Chutine River
Feature Type:River - Watercourse of variable size, which has tributaries and flows into a body of water or a larger watercourse.
Status: Official
Name Authority: BC Geographical Names Office
Relative Location: Flows SE into lower Stikine River below Telegraph Creek (community), Cassiar Land District
Latitude-Longitude: 57°39'09"N, 131°37'55"W at the approximate mouth of this feature.
Datum: WGS84
NTS Map: 104G/12
Related Maps:
Origin Notes and History:

Clearwater River adopted in the 1st Report of the Geographic Board of Canada, 1898. Name changed to Chutine River in 1935 on Geological Survey sheet 309A, Stikine River Area, as recommended February 1930 by F.A. Kerr, geologist (file S.2.30 and Ottawa file 1274) . Re-approved 6 May 1954 on 104G.

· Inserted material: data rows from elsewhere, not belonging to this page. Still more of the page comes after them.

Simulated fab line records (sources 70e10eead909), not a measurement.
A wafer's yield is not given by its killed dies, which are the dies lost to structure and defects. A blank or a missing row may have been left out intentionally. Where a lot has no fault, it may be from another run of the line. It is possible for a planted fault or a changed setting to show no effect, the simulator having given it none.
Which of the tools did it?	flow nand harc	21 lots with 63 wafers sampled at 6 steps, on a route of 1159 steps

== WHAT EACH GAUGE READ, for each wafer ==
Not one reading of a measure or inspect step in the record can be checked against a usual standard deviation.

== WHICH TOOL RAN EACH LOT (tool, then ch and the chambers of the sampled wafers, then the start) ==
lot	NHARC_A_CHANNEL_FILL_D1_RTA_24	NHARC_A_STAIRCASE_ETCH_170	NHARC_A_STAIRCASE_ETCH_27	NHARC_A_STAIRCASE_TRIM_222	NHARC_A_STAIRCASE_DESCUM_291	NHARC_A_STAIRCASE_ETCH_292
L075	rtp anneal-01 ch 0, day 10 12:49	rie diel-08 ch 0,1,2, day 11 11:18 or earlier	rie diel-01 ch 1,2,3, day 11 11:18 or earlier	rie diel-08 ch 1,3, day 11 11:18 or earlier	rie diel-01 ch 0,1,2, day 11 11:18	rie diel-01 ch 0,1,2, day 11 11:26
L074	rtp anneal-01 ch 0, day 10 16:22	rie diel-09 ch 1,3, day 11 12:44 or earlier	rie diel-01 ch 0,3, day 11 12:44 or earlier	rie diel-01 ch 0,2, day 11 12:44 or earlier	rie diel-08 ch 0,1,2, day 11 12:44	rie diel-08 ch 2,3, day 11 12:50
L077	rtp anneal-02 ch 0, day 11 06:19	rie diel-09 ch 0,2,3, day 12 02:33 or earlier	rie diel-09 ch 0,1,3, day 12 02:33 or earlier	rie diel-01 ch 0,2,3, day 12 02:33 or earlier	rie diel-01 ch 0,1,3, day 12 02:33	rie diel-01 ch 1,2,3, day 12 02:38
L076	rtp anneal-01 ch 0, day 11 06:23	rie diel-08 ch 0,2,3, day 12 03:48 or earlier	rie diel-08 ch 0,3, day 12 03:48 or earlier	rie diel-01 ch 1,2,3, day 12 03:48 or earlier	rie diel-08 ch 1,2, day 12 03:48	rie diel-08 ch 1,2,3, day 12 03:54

Source: BC place name cards, or correspondence to/from BC's Chief Geographer or BC Geographical Names Office

Identified as "Clearwater River" in BC Mines reports, 1904 & 1906; labelled "Clearwater River" on BC map 1H, 1917; labelled "Chutine (Clearwater) River" on BC map 5C, 1929; identified as Clearwater River in the 1930 BC Gazetteer.

Source: BC place name cards, or correspondence to/from BC's Chief Geographer or BC Geographical Names Office

According to 1963 advice from anthropologist Wilson Duff, chutine means "the half-people" - half Tlingit and half Tahltan.